Like the state itself, California's buffet of educational offerings is expansive, varied, and colorful. As the most populous state in the U.S. as well as the most economically fertile, California is also home to a formidable population of college and university students. Indeed, California is the site of literally hundreds of private schools while each division of its public higher education system is the largest of its kind in the nation.

With more than 200,000 students enrolled across the University of California's ten campuses as of 2011, an additional 430,000 at the California State Universities, and a remarkable 2.6 million studying at any of the state's 112 community colleges, California's higher education system is the largest in the U.S. These three major divisions of public college are the product of The California Master Plan for Higher Education, an encompassing policy authored in 1960 to guarantee free college admission to all California students who aspired thereto.

Santa Clara University
California's oldest university: Santa Clara University, founded in 1851.

The result of this legislation would be an absolute explosion in California's population of college and graduate-educated students. Indeed, there are some who would argue that this policy played a significant part in helping California to become one of the most dynamic standalone economies in the world (let alone in the United States). Today, countless other states have aspired to this model by increasing the accessibility of community colleges and strengthening pathways from public school to public postsecondary education. With 150 public institutions and 153 non-profit private schools, California offers its residents more options than any other state in the nation.

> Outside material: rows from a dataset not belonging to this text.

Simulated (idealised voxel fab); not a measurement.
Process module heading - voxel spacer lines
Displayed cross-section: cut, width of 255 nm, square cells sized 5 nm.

Of course, some California colleges are tougher to get into than others. The state's top school — and one of the top schools in the world — Stanford University is located in the heart of the Silicon Valley. Contextualized by this singularly innovative and exciting region, Stanford is unique for having been founded as a secular institution in 1891. This distinctly unaffiliated status allowed Stanford to evolve into one of the nations' boldest and most diverse research universities. Indeed, the higher level of academic and intellectual discourse here is borne out by the fact that Stanford is actually home to more graduate students (roughly 9,000), than undergrads (just under 7,000).

In spite its staggering 8,000+ acres of campus space, Stanford's students enjoy a five-to-one student-to-faculty ratio. By extreme contrast, Claremont's Harvey Mudd College tops out at 44.5 acres, but its 700 to 800 carefully selected students enjoy some of the most rigorous education in the country.

Today, California ranks high in the nation with a 65.1% rate of six year graduation, ten points better than the national average. Still, efforts in the California legislature have focused on translating the state's enormous student body into a workforce decorated by valuable degrees. For instance, though California State awards roughly 100,000 degrees a year, the University recently said that it hopes to tack an additional 1 million graduates to that rate over the next ten years. Given the scale of California's economy and the challenges that come with it, there remains a healthy and constant need for degree-holding members of the future workforce.